Rangel Investigated On Off-Shore Tax Loophole

Charles Rangel, the chariman of the House Ways and Means Committee, helped  preserve a lucrative off-shore tax loophole for an oil drilling executive. This issue has prompted the House ethics committe to expand the inquiry on the matter.

Rangel is a powerful New York Democrat who insists the charges are false. But is it just coincidence that the businessman linked to the scandal pledged $1 million for a planned Charles B. Rangel Center for Public Service at the City College of New York?

Beyond suspicions about the offshore tax loophole worth tens of millions, the panel must look into Mr. Rangel’s use of congressional letterhead to solicit support for his eponymous center. Then there’s his use of rent-stabilized apartments in Harlem at cut rates and his failure to pay taxes and disclose $75,000 in income from a Dominican villa on which he enjoyed an interest-free mortgage.

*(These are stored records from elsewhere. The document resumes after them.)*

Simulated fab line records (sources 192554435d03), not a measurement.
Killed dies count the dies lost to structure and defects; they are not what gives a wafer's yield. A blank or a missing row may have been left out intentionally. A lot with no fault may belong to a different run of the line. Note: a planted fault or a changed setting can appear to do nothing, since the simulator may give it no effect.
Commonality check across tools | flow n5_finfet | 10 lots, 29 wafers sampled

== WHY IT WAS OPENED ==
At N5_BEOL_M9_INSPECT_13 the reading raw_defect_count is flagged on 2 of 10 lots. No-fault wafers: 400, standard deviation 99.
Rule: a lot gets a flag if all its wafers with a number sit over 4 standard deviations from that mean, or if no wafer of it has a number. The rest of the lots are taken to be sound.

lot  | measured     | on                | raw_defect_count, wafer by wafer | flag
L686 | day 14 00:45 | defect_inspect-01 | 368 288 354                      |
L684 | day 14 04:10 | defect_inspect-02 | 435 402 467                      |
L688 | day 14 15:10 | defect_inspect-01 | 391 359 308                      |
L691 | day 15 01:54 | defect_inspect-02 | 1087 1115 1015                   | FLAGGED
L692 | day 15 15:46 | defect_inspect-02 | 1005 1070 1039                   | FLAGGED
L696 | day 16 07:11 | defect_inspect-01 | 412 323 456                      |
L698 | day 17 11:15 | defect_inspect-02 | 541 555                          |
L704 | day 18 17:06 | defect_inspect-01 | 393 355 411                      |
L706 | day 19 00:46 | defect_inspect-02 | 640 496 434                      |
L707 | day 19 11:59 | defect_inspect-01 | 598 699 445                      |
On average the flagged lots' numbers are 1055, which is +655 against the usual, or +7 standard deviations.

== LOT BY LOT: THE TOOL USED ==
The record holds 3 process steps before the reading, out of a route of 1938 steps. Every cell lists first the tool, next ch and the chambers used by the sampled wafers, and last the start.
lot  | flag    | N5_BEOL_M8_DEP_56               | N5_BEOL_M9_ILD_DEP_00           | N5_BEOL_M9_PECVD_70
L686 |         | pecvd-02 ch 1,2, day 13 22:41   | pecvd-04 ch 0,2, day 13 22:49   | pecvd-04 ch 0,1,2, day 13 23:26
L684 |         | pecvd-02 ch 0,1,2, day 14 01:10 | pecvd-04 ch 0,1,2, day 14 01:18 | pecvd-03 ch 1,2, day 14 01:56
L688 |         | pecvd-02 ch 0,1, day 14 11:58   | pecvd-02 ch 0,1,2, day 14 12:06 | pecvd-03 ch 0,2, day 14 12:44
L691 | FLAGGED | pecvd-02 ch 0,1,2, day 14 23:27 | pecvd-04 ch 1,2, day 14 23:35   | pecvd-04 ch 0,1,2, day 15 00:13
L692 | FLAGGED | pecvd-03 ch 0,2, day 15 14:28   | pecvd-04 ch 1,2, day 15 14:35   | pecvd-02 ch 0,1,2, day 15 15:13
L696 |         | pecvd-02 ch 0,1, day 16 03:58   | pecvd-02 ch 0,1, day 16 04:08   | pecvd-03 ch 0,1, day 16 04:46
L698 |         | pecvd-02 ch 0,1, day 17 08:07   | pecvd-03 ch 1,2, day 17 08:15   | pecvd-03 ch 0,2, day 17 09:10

The ramifications are great. It could lead to Rangel giving up his chairmanship while the investigation proceeds.  House speaker Nancy Pelosi is in a tough position – she needs to act on the matter on this Democratic party member.  She needs to urge Rangel to step down.  If he doesn’t, she needs to remove him.

Ethics violations by a public servant in such a high position cannot be tolerated.  His power in making decisions regarding huge fiscal and tax issues means there can be no doubts about the leadership’s priorities.